One’s
memories of the Boulting Brothers’ The Family Way are likely to be
dominated by the highly sellable central situation of a young couple (Hayley
Mills’ Jenny and Hywel Bennett’s Arthur) unable to consummate their marriage
after moving in with his parents, and gradually subject to a barrage of local speculation,
gossip and worse. Viewed now though, this is just one element in a virtual catalogue
of sexual dysfunction, much of it carrying homosexual implications: most prominently
the fixation of Arthur’s father (John Mills) with his lost boyhood
friend, whom he even brought along on his honeymoon (he seems entirely oblivious to any
subtext, although his wife plainly isn’t). It’s hinted that Jenny’s mother was perversely
suspicious of her husband’s affection for his daughter, and even the movie’s
most outspokenly ribald character, Joe Thompson, played by Barry Foster, is, based
on his wife’s climactic outburst, a sexual strike-out whose “job” has been
filled for years by the milkman. The movie roots all this in a highly judgmental,
privacy-challenged, booze-sodden community, with little sense of space (the house
lacks a bathroom) or economic opportunity; it’s not exactly a societal hatchet job, but certainly
allows ample understanding of how one’s insecurities might only be amplified in such a milieu.
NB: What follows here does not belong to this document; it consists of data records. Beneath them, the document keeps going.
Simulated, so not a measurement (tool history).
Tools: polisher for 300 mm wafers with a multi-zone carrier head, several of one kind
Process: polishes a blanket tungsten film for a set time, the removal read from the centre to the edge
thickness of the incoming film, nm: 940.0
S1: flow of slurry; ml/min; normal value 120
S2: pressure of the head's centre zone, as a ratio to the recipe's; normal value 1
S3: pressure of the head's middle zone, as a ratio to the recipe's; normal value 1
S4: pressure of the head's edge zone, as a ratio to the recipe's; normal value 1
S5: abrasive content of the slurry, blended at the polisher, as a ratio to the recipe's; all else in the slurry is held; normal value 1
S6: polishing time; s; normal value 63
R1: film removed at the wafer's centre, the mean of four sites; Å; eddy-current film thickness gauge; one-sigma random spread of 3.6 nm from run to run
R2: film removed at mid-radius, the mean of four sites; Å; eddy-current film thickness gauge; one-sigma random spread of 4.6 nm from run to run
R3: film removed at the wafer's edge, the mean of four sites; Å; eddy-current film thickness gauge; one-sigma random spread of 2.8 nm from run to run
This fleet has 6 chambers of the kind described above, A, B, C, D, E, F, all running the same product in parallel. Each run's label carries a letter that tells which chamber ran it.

The movie is an easy pleasure, although it’s a shame that the resolution
basically consists of Arthur battering his way to redemption, beating up
Thompson and preparing to leave Jenny, his anger and resentment finally enabling
him to conquer the central problem; the final scene then bundles the couple out of the
way on a delayed honeymoon. But even then, as embodied by Bennett, Arthur seems
too inherently out of place for the marriage ever to work, his thoughts and ambitions
seldom seeming to align with those of the sweet but more basically content and locally-rooted
Jenny, providing little prospect of avoiding further troubles ahead.